WAN Failover with Preferred WAN and ROS V7

Dear Forum,

I experimented a whole Day to get it to work but, maybe I do not understand it correctly or something else.
I am testing with a RB4011iGS and current ROS 7.10.

It is a virgin and basic configuration for test purposes.
There are 2 WAN connections, both are other routers DHCPing to the mikrotik on ether1 and ether2.
The WAN connection on ether1 should be the preferred connection, as it is unmetered land line, while the 2nd is LTE backup with a metered connection.
When the basics run as estimated I will change and adopt the setup to PPPoE and public IP / DHCP (as mentioned below)

The other ports are in a Bridge (bridge1), the mikrotik has an IP and DHCP Server running on it. The two routers are using the following IP Addresses:
ether1: 10.1.116.11/24 (DHCP to the Mikrotik, ping 7ms to Internet)
ether2: 192.168.8.1/24 (DHCP to the Mikrotik, ping 35ms to Internet)

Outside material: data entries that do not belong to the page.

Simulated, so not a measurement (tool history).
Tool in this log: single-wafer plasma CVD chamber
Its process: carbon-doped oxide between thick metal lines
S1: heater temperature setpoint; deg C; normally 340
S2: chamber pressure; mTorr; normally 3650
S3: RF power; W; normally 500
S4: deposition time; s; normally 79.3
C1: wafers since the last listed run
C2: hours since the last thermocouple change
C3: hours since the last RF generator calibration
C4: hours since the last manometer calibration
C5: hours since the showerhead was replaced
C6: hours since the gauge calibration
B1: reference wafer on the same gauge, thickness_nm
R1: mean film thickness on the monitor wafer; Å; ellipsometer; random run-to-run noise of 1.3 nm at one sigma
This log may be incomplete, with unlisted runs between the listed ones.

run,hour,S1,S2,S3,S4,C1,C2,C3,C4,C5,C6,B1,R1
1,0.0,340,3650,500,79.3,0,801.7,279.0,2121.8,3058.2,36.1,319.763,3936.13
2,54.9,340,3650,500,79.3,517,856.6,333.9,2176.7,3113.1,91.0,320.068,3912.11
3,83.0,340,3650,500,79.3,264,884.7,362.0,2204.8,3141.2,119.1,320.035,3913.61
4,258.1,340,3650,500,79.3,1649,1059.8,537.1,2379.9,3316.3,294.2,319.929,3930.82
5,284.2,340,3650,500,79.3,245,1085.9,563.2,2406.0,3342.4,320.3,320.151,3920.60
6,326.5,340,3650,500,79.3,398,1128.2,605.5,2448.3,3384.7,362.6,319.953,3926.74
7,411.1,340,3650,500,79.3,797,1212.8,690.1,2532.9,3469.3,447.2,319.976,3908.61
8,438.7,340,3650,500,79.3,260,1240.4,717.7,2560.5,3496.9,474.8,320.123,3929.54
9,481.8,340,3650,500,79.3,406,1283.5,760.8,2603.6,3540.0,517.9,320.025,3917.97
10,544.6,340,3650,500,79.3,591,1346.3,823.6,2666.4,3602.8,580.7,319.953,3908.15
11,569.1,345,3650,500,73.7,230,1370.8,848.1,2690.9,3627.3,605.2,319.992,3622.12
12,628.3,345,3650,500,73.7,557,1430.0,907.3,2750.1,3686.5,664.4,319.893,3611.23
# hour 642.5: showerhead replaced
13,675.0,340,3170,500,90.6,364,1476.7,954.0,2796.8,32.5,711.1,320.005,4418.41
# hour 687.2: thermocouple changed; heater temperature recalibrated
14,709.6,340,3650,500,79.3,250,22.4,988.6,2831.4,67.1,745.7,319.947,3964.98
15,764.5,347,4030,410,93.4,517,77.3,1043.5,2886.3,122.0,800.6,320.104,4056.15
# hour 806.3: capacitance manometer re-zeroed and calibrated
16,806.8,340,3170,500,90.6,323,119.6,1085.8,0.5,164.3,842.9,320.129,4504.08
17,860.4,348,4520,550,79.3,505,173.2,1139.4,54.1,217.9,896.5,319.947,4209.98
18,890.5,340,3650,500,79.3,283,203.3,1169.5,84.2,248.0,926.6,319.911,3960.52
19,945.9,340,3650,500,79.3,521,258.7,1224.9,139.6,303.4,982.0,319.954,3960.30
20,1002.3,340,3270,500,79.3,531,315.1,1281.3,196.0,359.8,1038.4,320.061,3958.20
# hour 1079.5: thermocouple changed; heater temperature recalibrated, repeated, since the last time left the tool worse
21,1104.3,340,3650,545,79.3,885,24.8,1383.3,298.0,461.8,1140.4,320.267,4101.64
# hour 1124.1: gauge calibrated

Here the BASIC config of the Mikrotik:

# 2023-07-05 09:47:58 by RouterOS 7.10.1
# software id = XXXXXXXX
#
# model = RB4011iGS+5HacQ2HnD
# serial number = XXXXXX
/interface bridge
add name=bridge1
/interface list
add name=WAN
/ip pool
add name=pool1 ranges=192.168.20.1-192.168.20.99
/ip dhcp-server
add address-pool=pool1 interface=bridge1 name=server1
/port
set 0 name=serial0
set 1 name=serial1
/interface bridge port
add bridge=bridge1 interface=ether10
add bridge=bridge1 interface=ether9
add bridge=bridge1 interface=ether8
/interface list member
add interface=ether1 list=WAN
add interface=ether2 list=WAN
/ip address
add address=192.168.20.254/24 interface=bridge1 network=192.168.20.0
/ip dhcp-client
add interface=ether1
add interface=ether2
/ip dhcp-server network
add address=192.168.20.0/24 dns-server=192.168.20.254 gateway=192.168.20.254
/ip dns
set allow-remote-requests=yes
/ip firewall nat
add action=masquerade chain=srcnat out-interface-list=WAN
/system clock
set time-zone-name=Europe/Berlin
/system note
set show-at-login=no

(I removed some unnecessary LED and WIFI stuff as it is not used)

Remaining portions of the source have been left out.